Writers and analysts like Forbes‘ Tim Worstall view manufacturing as a sector neither in decline nor resurgent, but one simply changing with the times. For Worstall and others, manufacturing’s time has has come — and gone — and speculation about the health of the sector misses the broader point that U.S. manufacturing is alive and well but resigned to second-tier status in today’s technology-and-healthcare-centric service economy.

His argument is not without merit: as manufacturing GDP and employment have declined to historic lows, U.S. productivity has continued to rise, driven by technology and the evolution to machine-made goods.

Worstall cites the Federal Reserve’s Index of Industrial Productivity as proof that the decline of American manufacturing is a misnomer. Indeed, as manufacturing GDP has fallen to around 13 percent of the economy, U.S. industrial output is today at an alltime high, recently surpassing the 2007 peak that preceded the Great Recession:

It’s a popular view, that structural changes will permanently diminish manufacturing’s importance even as the nation continues to produce more.

There are signs that it may not play out that way. For one, that implications of offshoring a manufacturing generation is even today slowing industry’s ability to keep up with demand, to find talent.

But whatever the jobs and economic equilibrium, it’s easy to take a more bullish view. Manufacturing’s has long been the engine of American R&D, and given improving economics of ‘Made in the USA’, the prospects for sustained national investment in research – in manufacturing – are good.
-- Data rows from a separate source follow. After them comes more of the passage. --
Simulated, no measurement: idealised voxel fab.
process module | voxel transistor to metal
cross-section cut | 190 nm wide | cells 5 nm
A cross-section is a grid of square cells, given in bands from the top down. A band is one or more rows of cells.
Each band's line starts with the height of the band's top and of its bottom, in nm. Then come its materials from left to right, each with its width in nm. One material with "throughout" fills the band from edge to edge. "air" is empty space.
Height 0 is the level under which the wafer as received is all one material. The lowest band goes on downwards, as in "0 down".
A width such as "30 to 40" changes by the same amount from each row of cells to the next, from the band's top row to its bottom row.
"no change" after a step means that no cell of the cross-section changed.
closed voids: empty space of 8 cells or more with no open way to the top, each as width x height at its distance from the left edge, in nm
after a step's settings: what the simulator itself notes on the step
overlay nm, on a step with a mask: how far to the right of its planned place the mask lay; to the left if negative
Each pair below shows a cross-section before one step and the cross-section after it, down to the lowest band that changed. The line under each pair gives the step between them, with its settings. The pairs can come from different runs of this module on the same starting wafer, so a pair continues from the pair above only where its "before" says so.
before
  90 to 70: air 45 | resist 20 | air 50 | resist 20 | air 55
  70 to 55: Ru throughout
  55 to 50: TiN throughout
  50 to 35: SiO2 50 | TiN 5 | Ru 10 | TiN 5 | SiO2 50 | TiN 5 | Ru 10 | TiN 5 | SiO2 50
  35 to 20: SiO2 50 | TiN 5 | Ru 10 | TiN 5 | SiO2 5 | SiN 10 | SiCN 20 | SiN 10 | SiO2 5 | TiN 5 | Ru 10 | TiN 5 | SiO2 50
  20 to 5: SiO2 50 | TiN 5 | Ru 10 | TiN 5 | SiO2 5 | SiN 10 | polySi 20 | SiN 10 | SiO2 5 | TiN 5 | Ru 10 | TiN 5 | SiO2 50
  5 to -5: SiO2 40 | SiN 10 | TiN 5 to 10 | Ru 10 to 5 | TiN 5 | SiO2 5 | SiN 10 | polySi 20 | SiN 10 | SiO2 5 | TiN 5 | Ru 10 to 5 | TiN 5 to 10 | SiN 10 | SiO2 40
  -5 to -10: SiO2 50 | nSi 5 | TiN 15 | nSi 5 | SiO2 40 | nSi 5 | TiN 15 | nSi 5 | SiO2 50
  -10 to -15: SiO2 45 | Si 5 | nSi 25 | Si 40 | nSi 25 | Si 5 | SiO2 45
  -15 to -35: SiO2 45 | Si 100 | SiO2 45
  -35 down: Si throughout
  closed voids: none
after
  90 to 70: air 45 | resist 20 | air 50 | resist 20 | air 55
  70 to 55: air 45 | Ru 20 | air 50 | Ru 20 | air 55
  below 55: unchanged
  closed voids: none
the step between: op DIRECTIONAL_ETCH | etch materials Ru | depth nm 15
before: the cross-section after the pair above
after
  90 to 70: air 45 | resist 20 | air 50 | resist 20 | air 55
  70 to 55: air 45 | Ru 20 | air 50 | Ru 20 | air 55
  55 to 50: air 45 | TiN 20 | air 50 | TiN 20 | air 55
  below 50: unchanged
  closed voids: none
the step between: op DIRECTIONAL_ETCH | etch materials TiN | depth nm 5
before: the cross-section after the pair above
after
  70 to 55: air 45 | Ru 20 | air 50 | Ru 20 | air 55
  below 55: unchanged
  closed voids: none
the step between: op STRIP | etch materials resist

Moreover, many high-flying U.S. multinationals are manufacturers – they just don’t make a lot of stuff here. For now. Apple’s a tech company, Nike a giant in consumer goods. We celebrate design and engineering, management and retail innovation. At the end of day, they’re manufacturers. If making here is more economical, and increasingly it is, more will do so. That’s not a decline.

Manufacturing’s halcyon days, of 24% GDP, may be gone. But the U.S. economy will continue to be shaped by makers, maybe even more so in the future. Trends point in that direction.

Employment and GDP growth may folliow. Call it what you will.